Project Profile: Drexel University URBN Center Westphal College of Media Arts and Design
Firm name: Bala Consulting Engineers Inc.
Project building name and location: Project Profile: Drexel University URBN Center Westphal College of Media Arts and Design, Philadelphia, PA
Type of building and type of project: School, Retrofit
Project completion date: Fall 2011
Engineering challenges and solutions:
The Westphal College of Media Arts and Design (CoMAD) will soon move to a renovated office building to be known as the URBN Center. Designed in the 1970s by Robert Venturi, the project site is an iconic four-story office building in Philadelphia with limited floor-to-floor heights. In order to meet the program requirements of the College, the core of the building is being removed and four stories will be replaced by six levels surrounding a full height atrium (this is illustrated on slides 6 and 7 of the power point). In addition, the spaces within this core area will house high density areas including classrooms, conference spaces and computer labs. These core spaces cannot be served by more conventional HVAC systems because of the limited floor-to-floor height of 9’- 4”. The design also needed to incorporate best green practices in accordance with the Green Globes rating system.

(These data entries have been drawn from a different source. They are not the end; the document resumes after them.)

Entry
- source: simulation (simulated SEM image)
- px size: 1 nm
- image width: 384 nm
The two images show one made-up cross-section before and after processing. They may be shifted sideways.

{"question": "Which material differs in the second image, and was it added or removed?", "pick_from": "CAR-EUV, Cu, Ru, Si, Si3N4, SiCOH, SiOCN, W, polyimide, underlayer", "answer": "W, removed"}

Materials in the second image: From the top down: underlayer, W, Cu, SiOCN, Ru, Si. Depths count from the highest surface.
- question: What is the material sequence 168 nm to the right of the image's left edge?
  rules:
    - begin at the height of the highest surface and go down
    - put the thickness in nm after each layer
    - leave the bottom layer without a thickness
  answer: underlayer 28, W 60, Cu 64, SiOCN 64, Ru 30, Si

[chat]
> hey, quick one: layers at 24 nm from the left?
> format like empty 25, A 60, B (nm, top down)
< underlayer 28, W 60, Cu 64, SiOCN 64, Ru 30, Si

An active chilled beam system coupled with dedicated energy recovery ventilation systems, high efficiency chillers, and high efficiency condensing boilers was designed to serve the building retrofit. This combination allowed for a 25 to 30% reduction in energy usage compared to conventional systems, while providing a system that fit within the tight clearances of the core. Ventilation systems were located near the core area at each of the four corners and horizontal duct distribution was minimized. Multiple penetrations of the steel framing the core allowed the use of smaller ventilation ducts penetrating into each structural bay. The chilled beams were located to utilize the height between the structural members while still maintaining appropriate flow patterns. DDC controllers will constantly survey the temperature conditions within all spaces served by each ventilation system and dynamically adjust either the ventilation air temperature or the control valve position to provide the most cost effective operation. Outside air delivered through the ventilation units can also be used as smoke exhaust makeup at the lowest level via a series of smoke dampers controlled through the fire alarm / smoke control system.